This evening, on May the 1st 2024, YUSU President Pierrick Roger announced on Instagram that ”the University of York will become the first English University to stop investments in fossil fuels, fossil fuel banking, arms companies, and violators of international law simultaneously.”
On the 17th of April, the University of York published its new responsible investment commitments on their website. The website claims “in 2024 the University confirmed it holds no investment in companies that primarily make or sell weapons and defence-related products or services.” These commitments prohibit the University from investing in any company whose primary activity is:
- Oil/gas
- Tobacco
- Thermal coal
- Shale oil/gas
- Cluster bombs and landmines
- Armaments and defence
- Gambling
- Predatory lending
These new commitments build on the University’s earlier decision to stop investing in fossil fuel companies in 2019.
Pierrick Roger, YUSU President and previous Environment and Ethics Officer, has been lobbying for this change for the past three years. He states, “This issue is so important to our students. The University has not only listened, but has constructively involved us to ensure their new approach addresses our concerns.”
Roger was the lead author of the “Money Doesn’t Grow on Trees” report. This report showed where the University of York’s investments and funding were coming from. When this report was made publicly accessible to students it raised many concerns regarding the ethics of the University.
This afternoon, Roger made the following Instagram post:
Divestment is also a key aspect of many of the pro-Palestine protests and encampments happening on university campuses across the USA and the UK this week, with many students calling for their schools to cut ties with the arms trade.

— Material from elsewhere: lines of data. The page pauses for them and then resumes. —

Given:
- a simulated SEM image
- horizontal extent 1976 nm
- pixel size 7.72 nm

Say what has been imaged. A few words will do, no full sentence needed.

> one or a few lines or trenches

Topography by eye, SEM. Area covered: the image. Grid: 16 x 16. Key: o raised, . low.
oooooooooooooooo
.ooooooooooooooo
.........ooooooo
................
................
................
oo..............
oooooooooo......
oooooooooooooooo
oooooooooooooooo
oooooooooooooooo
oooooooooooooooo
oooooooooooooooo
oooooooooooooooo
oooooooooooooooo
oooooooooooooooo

The Palestine Society (PalSoc) has also shared their support for the divestment process, saying ‘after prolonged protests, rallies, marches and direct action by students, the University of York has been forced to complete the full divestment from weapons and arms manufacturers’. The University of York Palestinian Solidarity placed pressure on the university to divest this year, organising walkouts, disrupting a careers fair which hosted arms traders, sending an open letter, and running various educational-awareness events. The communal effort to pressure the university to divest is part of an ongoing call from the group stating, “as students we say no more: no more university complicity in genocide, no more funding for apartheid and no more investment in settler colonialism.”
Professor Charlie Jeffery, Vice-Chancellor of the University of York, has publicly commented on the move, writing, ‘I’m very proud York has evolved our investment strategy in this way, in line with our values as a University for public good.”
“Our students in particular have raised their concerns about responsible investment and corporate links to armaments and defence, and they have rightly and passionately challenged us to rethink our approach.”